Macbeth is a play about how ambition ruins a man, but it is also about a person who has no clear vision of his own, so he buys into whatever is being sold at the moment. For this reason, psychology plays an outsized role in Macbeth, as it does in some of Shakespeare's other great works, such as Hamlet and King Lear. Hamlet sees a ghost and speaks with a skull, while Lear is haunted by his past. Macbeth, for his part, is led astray by being easily thrown off by women and magic.
Macbeth is influenced from the beginning of the play by three witches, whose motivation is unclear. They lecture on dark topics, speak in riddles, and make prophecies. Their effect on Macbeth's frame of mind is unfortunate, because he is an ambitious man who is easily influenced by magic. His psychological weakness is similar to those who want to "get rich quick" and buy into unsound schemes, then lose all their money. But money is not exactly what Macbeth wants. He is seeking power.

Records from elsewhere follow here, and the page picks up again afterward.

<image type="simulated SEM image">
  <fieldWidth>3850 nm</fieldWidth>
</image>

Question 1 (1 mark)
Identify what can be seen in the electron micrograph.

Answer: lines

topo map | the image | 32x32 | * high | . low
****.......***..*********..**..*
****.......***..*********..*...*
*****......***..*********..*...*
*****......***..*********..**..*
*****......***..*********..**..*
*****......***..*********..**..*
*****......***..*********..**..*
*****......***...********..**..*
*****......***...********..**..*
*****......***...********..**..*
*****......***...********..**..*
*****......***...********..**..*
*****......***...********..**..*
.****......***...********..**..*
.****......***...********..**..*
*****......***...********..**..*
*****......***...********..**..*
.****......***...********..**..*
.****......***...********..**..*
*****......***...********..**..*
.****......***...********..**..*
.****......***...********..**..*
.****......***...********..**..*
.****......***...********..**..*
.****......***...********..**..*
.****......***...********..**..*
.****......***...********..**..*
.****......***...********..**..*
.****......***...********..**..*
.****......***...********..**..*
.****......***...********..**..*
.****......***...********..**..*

When the witches, who don't appear trustworthy, tell Macbeth he will be king, he immediately climbs on their bandwagon. They have been accurate only once, but he hears what he wants to hear and decides their ravings make sense.
Because Macbeth is hyper-focused on power, when his wife suggests he do whatever it takes to unseat his enemies, he agrees. This is partly because he fully believes the witches' prophecy that he will be king, but partly because he prefers to be led, and Lady Macbeth is in charge.
Although Macbeth isn't sure killing King Duncan is wise, he goes along for the sake of pleasing Lady Macbeth and because his psychology requires someone else to lead him.
Although Macbeth used to be faithful to Banquo, his friend and a fellow soldier, he turns on him by hiring a trio of murderers to kill Banquo in the first three scenes of act 3. Afterward, he is haunted by Banquo's ghost, which he briefly glimpses during a banquet. His vision of himself—never very clear—is beginning to darken.
Shortly after the banquet, Lady Macbeth acts strangely and develops a sleepwalking habit. Her mental instability does nothing to anchor Macbeth, who by now is becoming more psychologically dependent upon the witches, in the absence of his wife. As he subjugates himself to the spell of the witches, he gets drawn into a murky and nebulous spiral of poor decision-making.
Each murder Macbeth commits leads to the need for more murder. By the time he meets Macduff in battle, he loses all confidence when Macduff reveals he was not born of woman, at least not in the usual way. The witches told Macbeth he could never be defeated by any man born of women. At this point, Macbeth's reliance on the witches is shattered, and, since he cannot stand on his own, his psychological weakness leads to his defeat by Macduff.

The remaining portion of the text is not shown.